Ellie Fernyhough reviews Spinny Nights Ltd's sixth night. Featuring a mix of student artists and those from further afield, Spinny Nights brought some of the best rising talent to the Crofters Rights stage.
On a May Wednesday night, the live space at the Crofters Rights in Stokes Croft—frequently filled by events from alternative music, comedy to storytelling—played host to the sixth instalment of Spinny Nights. The student-hosted music evenings have had a successful run of three events in two weeks (likely a welcome break from revision for attendees) and in bringing in university bands alongside local artists, as well as those from further afield, they’ve cultivated a consistent following.
Spinny Nights have a definitive style—sparkly décor with confetti covering the table they’re using as a box office giving a flavour of the dazzling interior complete with disco ball. This vibe is fitting for the line-up; opening with heartfelt singer-songwriter (and Bristol student) Jemima Coulter. Live, Coulter’s music is stripped back and delicate, with a Courtney Barnett feel to the lyrics reflecting on love, pain, and Bristol, name-dropping Temple Meads on one occasion.
She’s followed by another student band, Zebrafi, who’ve been involved in SN from the start. Theirs is the most raucous set of the night, a brand of esoteric grungey indie rock who have pretty much become regulars at Crofters Rights and another Spinny Nights haunt, The Old England, in recent months.

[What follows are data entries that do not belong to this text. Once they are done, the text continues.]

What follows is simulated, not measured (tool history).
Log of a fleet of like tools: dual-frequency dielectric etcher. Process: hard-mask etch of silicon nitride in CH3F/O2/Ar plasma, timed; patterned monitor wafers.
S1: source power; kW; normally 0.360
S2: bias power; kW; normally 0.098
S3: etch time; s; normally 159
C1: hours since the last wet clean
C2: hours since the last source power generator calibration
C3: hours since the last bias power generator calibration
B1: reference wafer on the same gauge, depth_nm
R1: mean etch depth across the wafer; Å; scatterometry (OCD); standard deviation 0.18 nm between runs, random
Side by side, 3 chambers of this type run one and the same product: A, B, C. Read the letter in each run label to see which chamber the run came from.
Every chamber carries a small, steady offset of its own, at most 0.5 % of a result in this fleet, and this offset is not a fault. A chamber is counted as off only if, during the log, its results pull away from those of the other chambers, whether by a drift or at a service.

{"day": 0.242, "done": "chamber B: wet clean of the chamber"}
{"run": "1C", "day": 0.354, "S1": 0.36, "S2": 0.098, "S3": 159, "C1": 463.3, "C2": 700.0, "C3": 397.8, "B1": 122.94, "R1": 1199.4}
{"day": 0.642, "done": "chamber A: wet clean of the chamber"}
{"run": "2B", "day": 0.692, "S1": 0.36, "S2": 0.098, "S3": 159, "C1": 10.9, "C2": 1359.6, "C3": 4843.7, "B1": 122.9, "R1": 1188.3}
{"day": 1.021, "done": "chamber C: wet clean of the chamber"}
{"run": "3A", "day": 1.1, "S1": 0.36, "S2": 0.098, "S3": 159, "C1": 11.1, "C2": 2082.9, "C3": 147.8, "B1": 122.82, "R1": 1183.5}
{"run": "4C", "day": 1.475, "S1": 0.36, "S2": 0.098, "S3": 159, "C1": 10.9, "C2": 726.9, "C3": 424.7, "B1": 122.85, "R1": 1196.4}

Third on the four-act line-up was the Bristol debut of London-based but Hampshire-bred trio Drug Store Romeos. SN has in its short lifespan hosted plenty of debuts; last week’s raucous Park Motive single release gig packed out the Love Inn, whilst tonight also hosted Bristol music student band Chicken Picnic’s first (ticketed) headline show. Drug Store Romeos are self-described ‘melancholic mood music’ touting influences from Velvet Underground through nineties alternative rock to textured shoegaze such as Slowdive. What comes from this eclectic range of inspirations is ethereal dreamy music—which on occasion could be called indie pop but genre-hops with ease, vocalist Sarah’s lyrics floating over fuzzy riffs or stylised keys, with a beat and structure clean enough that already, Drug Store Romeos wouldn’t sound out of place on a 6 Music show.
Chicken Picnic’s headline slot is their second appearance at SN; the five-piece bring glittery, soothing neo-soul sounds with more than a hint of easy jazz that brightens up the room. Since the group began playing live at the start of this academic year, they haven’t played a huge number of shows, but the five-piece fit together with ease—probably aided by their being course friends. I’m always impressed by the maturity and talent of music created by my peers at university; Chicken Picnic are no exception. Paula Rüßmann’s vocals have the same rich, soulful air to them as artists like Jorja Smith, whilst their original music echoes modern jazz, BadBadNotGood or Tom Misch.
Spinny Nights is an exciting new venture for the student music scene; putting on shows at non-university venues around the city embeds them within Bristol culture. The hope is that now they will be able to expand.
Currently, audiences comprise mostly of students, but the creators have commented that more locals have begun to arrive—moving beyond being a niche university project and rather, being a channel for local and national alternative music in Bristol would be a real achievement. Already planning ahead for more events next year locally and further afield, and now on the second issue of a neatly-designed zine, Spinny Nights’ unique evenings look to become a staple. No further nights are currently on the cards until after the summer, but the momentum gained is unlikely to go away.